In high-poverty, urban school districts in the United States, only one in four youth ages 12 – 15 meet international physical activity recommendations. This raises concern given a well-established link between youth physical activity and health, and potential associations with school academics and attendance. One-fifth to one-third of students in high-poverty, urban school districts do not attend school regularly, missing around six school days per year.
[Photo: Dr. Emily D’Agostino]
[Photo: Dr. Katarzyna Wyka]
In a study published in The Annals of Epidemiology, Dr. Emily D’Agostino, a recent graduate of the doctoral program at CUNY School of Public Health and Dr. Katarzyna Wyka, assistant professor of epidemiology and biostatistics, observed six cohorts of New York City public school students from 2006 to 2012 to test the association of fitness changes and attendance across gender and poverty subgroups.
The team found that, among girls attending schools in high or very high poverty areas, greater improvements in fitness the year prior were associated with greater improvements in attendance. Girls with a large increase in fitness (greater than 20 percent) demonstrated 10.3 percent fewer days absent per year compared with those who had a large decrease in fitness. In girls attending schools in low and mid poverty areas, the fitness-attendance relationship was also positive, but a direct dose-response effect was not observed. In boys, the fitness-attendance relationship was also positive but not significant in either poverty group.

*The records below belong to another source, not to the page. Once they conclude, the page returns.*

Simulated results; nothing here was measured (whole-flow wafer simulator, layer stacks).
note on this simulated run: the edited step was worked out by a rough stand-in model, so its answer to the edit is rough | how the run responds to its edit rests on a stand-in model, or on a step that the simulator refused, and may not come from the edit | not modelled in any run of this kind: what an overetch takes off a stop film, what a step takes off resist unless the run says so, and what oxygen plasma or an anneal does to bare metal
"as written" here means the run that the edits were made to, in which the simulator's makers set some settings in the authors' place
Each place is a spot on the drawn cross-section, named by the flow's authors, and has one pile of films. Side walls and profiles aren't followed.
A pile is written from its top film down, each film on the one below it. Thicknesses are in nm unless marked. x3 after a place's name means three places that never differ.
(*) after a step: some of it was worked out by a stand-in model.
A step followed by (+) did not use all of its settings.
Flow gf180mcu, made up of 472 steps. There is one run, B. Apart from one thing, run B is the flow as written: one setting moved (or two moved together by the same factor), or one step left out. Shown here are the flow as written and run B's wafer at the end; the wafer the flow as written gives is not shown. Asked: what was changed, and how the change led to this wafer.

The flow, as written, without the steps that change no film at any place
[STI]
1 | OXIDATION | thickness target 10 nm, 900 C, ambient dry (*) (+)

Dr. D’Agostino says that fitness improvements may be more important to attendance improvements in high/very high poverty girls compared with low/mid poverty girls, and both high/very high and low/mid poverty boys. Expanding school-based physical activity programs for youth particularly in high-poverty neighborhoods may increase student attendance.
“We hope that further research will examine the potential for school-based physical activity programs to improve attendance, particularly in high poverty neighborhoods,” Dr. D’Agostino says.